The option can be set using the workers –maxtasksperchild argument or using the CELERYD_MAX_TASKS_PER_CHILD setting.
Autoscaling:
The autoscaler component is used to dynamically resize the pool based on load:
The autoscaler adds more pool processes when there is work to do,
and starts removing processes when the workload is low.
It’s enabled by the --autoscale option, which needs two numbers: the maximum and minimum number of pool processes:
--autoscale=AUTOSCALE
Enable autoscaling by providing
max_concurrency,min_concurrency. Example:
--autoscale=10,3 (always keep 3 processes, but grow to
10 if necessary).
tips:You can also define your own rules for the autoscaler by subclassing Autoscaler. Some ideas for metrics include load average or the amount of memory available. You can specify a custom autoscaler with the CELERYD_AUTOSCALER setting.
Queues:
A worker instance can consume from any number of queues. By default it will consume from all queues defined in the CELERY_QUEUES setting (which if not specified defaults to the queue named celery).
e.g.
$ celery -A proj worker -l info -Q foo,bar,baz
If the queue name is defined in CELERY_QUEUES it will use that configuration, but if it’s not defined in the list of queues Celery will automatically generate a new queue for you (depending on the CELERY_CREATE_MISSING_QUEUES option).

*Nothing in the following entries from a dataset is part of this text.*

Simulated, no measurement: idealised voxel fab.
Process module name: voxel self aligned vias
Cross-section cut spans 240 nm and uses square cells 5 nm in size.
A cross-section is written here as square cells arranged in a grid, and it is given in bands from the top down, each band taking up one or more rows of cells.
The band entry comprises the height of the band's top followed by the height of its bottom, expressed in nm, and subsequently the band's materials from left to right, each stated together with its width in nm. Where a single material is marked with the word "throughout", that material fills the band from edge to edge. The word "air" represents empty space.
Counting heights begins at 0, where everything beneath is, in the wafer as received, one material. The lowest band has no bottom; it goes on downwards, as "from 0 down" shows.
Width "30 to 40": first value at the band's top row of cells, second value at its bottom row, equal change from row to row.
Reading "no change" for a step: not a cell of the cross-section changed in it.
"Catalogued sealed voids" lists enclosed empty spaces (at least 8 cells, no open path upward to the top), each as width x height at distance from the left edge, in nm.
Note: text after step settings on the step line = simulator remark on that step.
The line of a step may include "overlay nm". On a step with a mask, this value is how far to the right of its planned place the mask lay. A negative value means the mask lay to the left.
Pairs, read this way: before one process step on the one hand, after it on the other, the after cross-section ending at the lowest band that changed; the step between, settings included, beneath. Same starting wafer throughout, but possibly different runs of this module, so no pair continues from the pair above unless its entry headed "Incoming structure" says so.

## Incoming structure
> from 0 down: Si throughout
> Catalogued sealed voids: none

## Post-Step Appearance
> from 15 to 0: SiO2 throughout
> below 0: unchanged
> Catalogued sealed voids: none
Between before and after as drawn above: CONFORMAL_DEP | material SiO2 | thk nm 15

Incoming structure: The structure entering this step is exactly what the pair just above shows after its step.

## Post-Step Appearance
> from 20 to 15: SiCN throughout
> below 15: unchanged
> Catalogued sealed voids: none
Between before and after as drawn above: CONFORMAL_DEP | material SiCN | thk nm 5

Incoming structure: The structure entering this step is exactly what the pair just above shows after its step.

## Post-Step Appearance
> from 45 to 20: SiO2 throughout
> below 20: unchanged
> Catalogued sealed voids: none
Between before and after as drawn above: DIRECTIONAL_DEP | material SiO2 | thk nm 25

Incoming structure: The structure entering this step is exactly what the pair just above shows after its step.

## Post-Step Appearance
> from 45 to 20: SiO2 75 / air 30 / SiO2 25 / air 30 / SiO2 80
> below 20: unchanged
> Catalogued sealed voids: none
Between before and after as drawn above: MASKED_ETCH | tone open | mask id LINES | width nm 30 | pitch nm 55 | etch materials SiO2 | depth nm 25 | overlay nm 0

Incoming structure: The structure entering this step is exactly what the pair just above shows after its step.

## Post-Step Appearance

You can also tell the worker to start and stop consuming from a queue at runtime using the remote control commands add_consumer and cancel_consumer.
还有Adding consumers,Cancelling consumers和List of active queues三个子模块在文档中,有更详细的example
Autoreloading(测试时可以用,不建议引入生产环境):
Starting celery worker with the --autoreload option will enable the worker to watch for file system changes to all imported task modules imported (and also any non-task modules added to the CELERY_IMPORTS setting or the -I|--include option).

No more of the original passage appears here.